A CISO’s Guide to Paying Down Software Supply Chain Security Debt
There has always been a tradeoff in IT between shipping new features and functionality versus paying down technical debt, which includes things like reliability, performance, testing … and yes, security.
In this “ship fast and break things” era, accumulating security debt is a decision that organizations voluntarily make. Every organization has security tasks stuffed in their Jira backlogs for “someday” — things like deploying security patches and running the newest, most stable versions of programming languages and frameworks. Doing the right thing takes time, and teams willfully postpone these tasks because they are prioritizing new features. A big part of the CISO’s job is recognizing those moments when security debts must be paid.

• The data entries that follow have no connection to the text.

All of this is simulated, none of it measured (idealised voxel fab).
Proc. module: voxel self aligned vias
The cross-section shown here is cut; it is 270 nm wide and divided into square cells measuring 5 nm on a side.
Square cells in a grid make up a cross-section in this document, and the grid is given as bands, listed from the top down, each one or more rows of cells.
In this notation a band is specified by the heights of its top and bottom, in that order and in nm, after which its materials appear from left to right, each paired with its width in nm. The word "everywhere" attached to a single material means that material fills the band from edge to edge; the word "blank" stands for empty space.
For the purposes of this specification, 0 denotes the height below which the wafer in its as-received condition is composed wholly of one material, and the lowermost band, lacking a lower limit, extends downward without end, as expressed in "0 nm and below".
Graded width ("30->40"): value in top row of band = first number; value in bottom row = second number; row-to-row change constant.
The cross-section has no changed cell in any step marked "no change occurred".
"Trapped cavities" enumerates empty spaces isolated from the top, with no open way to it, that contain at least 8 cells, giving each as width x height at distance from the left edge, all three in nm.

One thing that made the Log4j exploit so alarming for CISOs was the realization that there was this huge accumulated debt that wasn’t even on their radar. It exposed a hidden class of security gaps between open source projects and the ecosystems of creators, maintainers, package managers, and organizations who use them.
Software supply chain security is a unique line item on the security debt balance sheet, but CISOs can put together a coherent plan for paying it down.
A New Class of Vulnerability
Most companies have gotten really good at locking down their network security. But there’s a whole class of exploits that are possible because developer build systems and the software artifacts they leverage to write applications do not have a trust mechanism or secure chain of custody.
Today, anyone with common sense knows not to pick up a random thumb drive and plug it into their computer due to the security risks. But for decades, developers have been downloading open source packages with no way to verify that they’re safe.
Bad actors are capitalizing on this attack vector because it is the new low-hanging fruit. They realize that they can gain access through these holes, and once inside, pivot to all the other systems that have dependencies on whatever insecure artifact they used to gain entry.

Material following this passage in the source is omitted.